Of course, the symmetric pseudoprimes relative to any given polynomial
f(x) (defined as composite integers n such that all the symmetric
functions of the nth powers of the roots of f(x) are congruent (mod n)
to the respective symmetric functions of the 1st powers) tend to be
products of "splitting" primes, i.e., primes modulo which f(x) splits
into linear factors. Thus we can choose polynomials with arbitrarily
rare pseudoprimes by making their Galois group as large as possible
(which by Chebotarev's density theorem makes splitting primes rare).

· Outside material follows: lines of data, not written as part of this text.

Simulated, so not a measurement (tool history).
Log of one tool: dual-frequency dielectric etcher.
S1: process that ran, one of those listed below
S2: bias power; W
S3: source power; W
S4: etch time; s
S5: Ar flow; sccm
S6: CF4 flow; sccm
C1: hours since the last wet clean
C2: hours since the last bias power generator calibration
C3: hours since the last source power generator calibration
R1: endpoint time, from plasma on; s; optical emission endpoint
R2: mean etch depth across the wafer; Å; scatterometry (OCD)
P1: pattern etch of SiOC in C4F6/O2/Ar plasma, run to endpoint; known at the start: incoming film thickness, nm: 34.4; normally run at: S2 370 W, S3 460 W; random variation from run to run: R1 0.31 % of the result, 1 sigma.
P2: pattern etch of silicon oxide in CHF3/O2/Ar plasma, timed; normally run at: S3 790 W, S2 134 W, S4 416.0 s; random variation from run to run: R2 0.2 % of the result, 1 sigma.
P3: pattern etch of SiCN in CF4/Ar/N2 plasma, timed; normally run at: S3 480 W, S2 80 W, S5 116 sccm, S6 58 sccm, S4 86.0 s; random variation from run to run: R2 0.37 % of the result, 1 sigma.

Only 1/6 of all primes are splitting primes relative to Perrin's
cubic x^3 - x - 1 (because its group is the symmetric group S_3), but
only 1/120 of all primes are splitting primes relative to the quintic
f(x) = x^5 - x^3 - 2x^2 + 1
because its Galois group is the fully symmetric group S_5. The
smallest symmetric pseudoprime relative to this polynomial that is
the product of two splitting primes is
2258745004684033 = (27439297)(82317889)
I suspect that this is the smallest symmetric pseudoprime of any
composition relative to the quintic, but I haven't made an exhaustive
search.
___________________________________________________________
| /*\ |
| MathPages / \ http://www.seanet.com/~ksbrown/ |
|_____________/_____\_______________________________________|
==============================================================================
From: bforslun@sky.lakeheadu.ca (Bob Forslund)
Newsgroups: sci.math
Subject: Re: A recursive sequence
Date: Tue, 10 Sep 1996 00:56:02 GMT
Charles Wells wrote:
>I recently ran across a reference to the following recursively
>defined sequence:
>f[0] = 3
>f[1] = 0
>f[2] = 2
>f[n] = f[n-2]+f[n-3]
>The reference mentioned the conjecture that n divides f[n] if and
>only if n is prime (for n>1 clearly). I have no record of where I
>saw this and would appreciate pointers to the literature.
There is an article in Scientific American (July 1996 issue) in
Mathematical Recreations pp. 102-103, by Ian Stewart, entitled "Tales
of a Neglected Number". This describes the Perrin sequence A(n)
Whenever n is a prime number, it divides A(n) exactly....
A(0)=3, A(1)=0 and A(2)=2 ...
Is this what you recall?
Cheers - Bob Forslund
email: bforslun@sky.lakeheadu.ca
==============================================================================
From: Assoc Prof W David Joyner
Newsgroups: sci.math
Subject: Re: Perrin's sequence
Date: Fri, 27 Sep 1996 06:27:35 -0400
On 26 Sep 1996, Saouter Yannick wrote:
>
> Hello,
> I am currently seeking any pointer to the proof of the fact that
> Perrin's sequence is effectively a pseudo-primality test.
> This sequence is defined by a[n+3]=a[n+1]+a[n] with initial
> values that I cannot remember for the time being. In his
...
I'm not sure if this helps but there are I think
2 more recent articles on these sequences in the
literature. There is a fairly recent one by S Arno
in Math Comp. I don't remember the date. I think there
was a recent (in the last 2 years) article in Sci American
on it with references as well (I'm told there were some
errors in that article but I've not seen it).
- David Joyner
> signature of some following terms of the sequence and
> classified the primes in three types according their
> signature but still does not give the proof of the
> initial property. Moreover he exhibits some other
> sequence having the same kind of property.
>
> What I am looking for is the proof of the original
> property. Any help would be greatfully appreciated.
>
> Yannick Saouter.
>
>
>
>
>